Bookmark and Share

Notice: On April 23, 2014, Statalist moved from an email list to a forum, based at statalist.org.


[Date Prev][Date Next][Thread Prev][Thread Next][Date Index][Thread Index]

st: RE: Scatterplot with weighted markers


From   Nick Cox <[email protected]>
To   "'[email protected]'" <[email protected]>
Subject   st: RE: Scatterplot with weighted markers
Date   Tue, 15 Feb 2011 18:42:02 +0000

Thanks to Allan for digging up my old post. 

I don't want to add to it, except to underline that Stata lets you play not only with this recipe, but with others. -tabplot- from SSC already lets you show vertical or horizontal bars with specified heights (lengths) and you can put them at specified x, y coordinates. 

The following example shows the possibilities more directly: 

sysuse auto, clear

gen mpg1 = mpg - price/7000
gen mpg2 = mpg + price/7000

scatter mpg weight, ms(oh) || rbar mpg1 mpg2 weight, /// 
ytitle("`: var label mpg'") bfcolor(none) barw(100) legend(off)

The key points are all very simple:

1. If you show bars, you can control the scaling directly. You know, and can tell your readers, that it is linear (or whatever else you choose). 

2. If you use constant widths, the user only has to interpret variations in height and there is no dimensional ambiguity. 

3. Naturally, bars can be transparent to allow overlap. 

Of course, this method has one big disadvantage too, that it arbitrarily uses only one dimension. But it includes genuinely proportional symbols. 

Nick 
[email protected] 

Allan Reese

Nick Cox questioned some time back -
http://www.stata.com/statalist/archive/2006-06/msg00291.html - whether
this feature is sensible.  As he pointed out, the interpretation of
symbol "size" depends on the individual viewer. (For fans of Father Ted,
"This is *small* but that is *far away*.")

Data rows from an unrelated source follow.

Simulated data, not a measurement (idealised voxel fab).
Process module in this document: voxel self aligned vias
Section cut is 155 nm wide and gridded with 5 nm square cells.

I agree that the perception will be individual and impressionistic, but
it can be used in just that way.  Hence it becomes a design feature and
the person designing the graph can select the scaling in just the same
way you choose the right (best, most-fitting, perfect) word to give the
preferred degree of emphasis to a statement.

The reason for writing is I've been experimenting with weighting symbol
size by functions of the sample size for each point.  I saw such a plot
in a paper and thought it gave a very useful impression of what
confidence you might have in the fitted model (line).

This is very easy to experiment with.  Using the classic data as an
example (but price rather than n)
. use auto
. scatter weight length [w=price], ms(oh)
. scatter weight length [w=sqrt(price)], ms(oh)
. scatter weight length [w=log10(price)], ms(oh)
. summ price

    Variable |       Obs        Mean    Std. Dev.       Min        Max
-------------+--------------------------------------------------------
       price |        74    6165.257    2949.496       3291      15906

Logic says sqrt is "proportional".  Economics says log is "utility", and
maybe sqrt(log10(price)) is the visual logic.  On the other hand, the
ratio biggest:smallest is 5:1, and simple weighting gives the clearest
visual feel for "more expensive".

You can expand the ratio by subtracting an offset that greatly increases
the contrast, though the smallest values then disappear as points.
. scatter weight length [w=(price-3000)], ms(oh)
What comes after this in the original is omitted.